The crash has many people concerned over their finances. Schmick says people who are living off retirement savings accounts should be concerned because they can’t afford to lose 20 or 35 percent of those savings.

According to CNN, if a bear market – a sustained 20 percent drop – takes hold, it would be the earliest in a new presidential administration that a bull market – an extended 20 percent increase – turned into a bear in the history of the S&P 500.

The lack of a response from other trading partners such as Japan or Korea is a concern for investors, Schmick said. That and the lack of information is challenging for the markets.

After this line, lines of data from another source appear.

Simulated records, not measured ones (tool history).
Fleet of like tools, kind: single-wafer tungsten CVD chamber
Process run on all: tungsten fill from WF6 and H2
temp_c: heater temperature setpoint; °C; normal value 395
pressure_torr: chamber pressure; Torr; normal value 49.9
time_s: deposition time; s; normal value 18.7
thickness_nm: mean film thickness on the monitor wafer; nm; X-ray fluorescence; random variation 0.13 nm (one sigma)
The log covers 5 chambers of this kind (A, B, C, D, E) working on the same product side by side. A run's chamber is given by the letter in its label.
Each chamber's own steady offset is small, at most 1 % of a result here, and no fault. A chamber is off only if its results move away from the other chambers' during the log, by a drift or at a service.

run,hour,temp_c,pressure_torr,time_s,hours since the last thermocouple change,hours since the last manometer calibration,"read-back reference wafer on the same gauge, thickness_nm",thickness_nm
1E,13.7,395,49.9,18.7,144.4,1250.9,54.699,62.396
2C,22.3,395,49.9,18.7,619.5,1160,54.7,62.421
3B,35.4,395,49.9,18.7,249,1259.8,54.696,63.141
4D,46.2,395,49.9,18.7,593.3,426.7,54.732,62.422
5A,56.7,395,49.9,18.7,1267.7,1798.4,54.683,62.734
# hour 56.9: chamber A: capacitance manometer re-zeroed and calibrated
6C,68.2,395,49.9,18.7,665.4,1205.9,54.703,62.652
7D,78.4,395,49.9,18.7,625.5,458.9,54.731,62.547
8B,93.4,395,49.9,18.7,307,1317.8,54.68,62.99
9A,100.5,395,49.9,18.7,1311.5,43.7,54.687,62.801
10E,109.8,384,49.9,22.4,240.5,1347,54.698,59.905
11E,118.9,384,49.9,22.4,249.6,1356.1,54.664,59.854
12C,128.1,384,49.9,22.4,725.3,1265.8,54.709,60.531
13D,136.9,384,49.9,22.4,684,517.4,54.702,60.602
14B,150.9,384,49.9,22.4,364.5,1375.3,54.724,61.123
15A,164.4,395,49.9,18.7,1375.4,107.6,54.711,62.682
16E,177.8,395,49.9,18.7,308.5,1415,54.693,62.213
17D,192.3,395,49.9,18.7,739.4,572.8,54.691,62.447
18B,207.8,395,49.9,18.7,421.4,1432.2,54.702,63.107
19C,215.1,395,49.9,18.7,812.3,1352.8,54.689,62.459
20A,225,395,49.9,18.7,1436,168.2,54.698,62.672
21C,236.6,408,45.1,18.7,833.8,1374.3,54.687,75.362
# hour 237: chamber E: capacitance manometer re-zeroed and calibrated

“Markets unfortunately can’t stand the lack of information,” Schmick said. “They can deal with the good and the bad … But they hate uncertainty.”

Schmick said the markets have been “wild,” on Monday and that it’s not a great time for people to venture into the market. Schmick notes that the speed with which the market is changing is “way beyond any person’s ability to make investment decisions.”

Harris says it’s important to look at the tariffs and the uncertainty rippling through the business community to determine if the decline will reverse or continue. Harris is not shorting the market – betting with his portfolio that the market will decline – because Trump can pause or remove the tariffs.

“It makes it really difficult to short the market or go to complete cash,” Harris admitted. “One tweet [on X] can just make the market go right back up again.”

Harris believes it’s the erratic policymaking that has frozen businesses and consumers. However, he still sees people buying.

“People have been conditioned to buy on the market and see these more as opportunities as opposed to running and hiding,” Harris said. “That’s not to say that people aren’t concerned. They are because a 20 percent pullback can quickly become a 35 percent pullback when there is a recession.”

Schmick thinks there could be a “bounce up” by the second half of April. Although Schmick doesn’t think the market will hit record highs, he feels there will be a small bounce, but the economy and earnings will slow.

“I think that what will end up happening is sometime in May, June, or July, the Federal Reserve Bank will begin cutting interest rates because the economy is slowing and unemployment is increasing,” Schmick said. “Then I think that the market could rally even more.”

With tough times looming, Harris says it’s not a bad idea to take some profits and some losses. Harris and his team have recently started doing some tax block selling to take advantage of some losses, which can be used as a tax deduction later on.

When asked to predict how the stock market will look in a few months, Harris said investors should prepare for all outcomes.

“If it takes them longer than 30 days to do so. … This is major,” Harris said. “This will cause a major recession if the tariffs remain on.”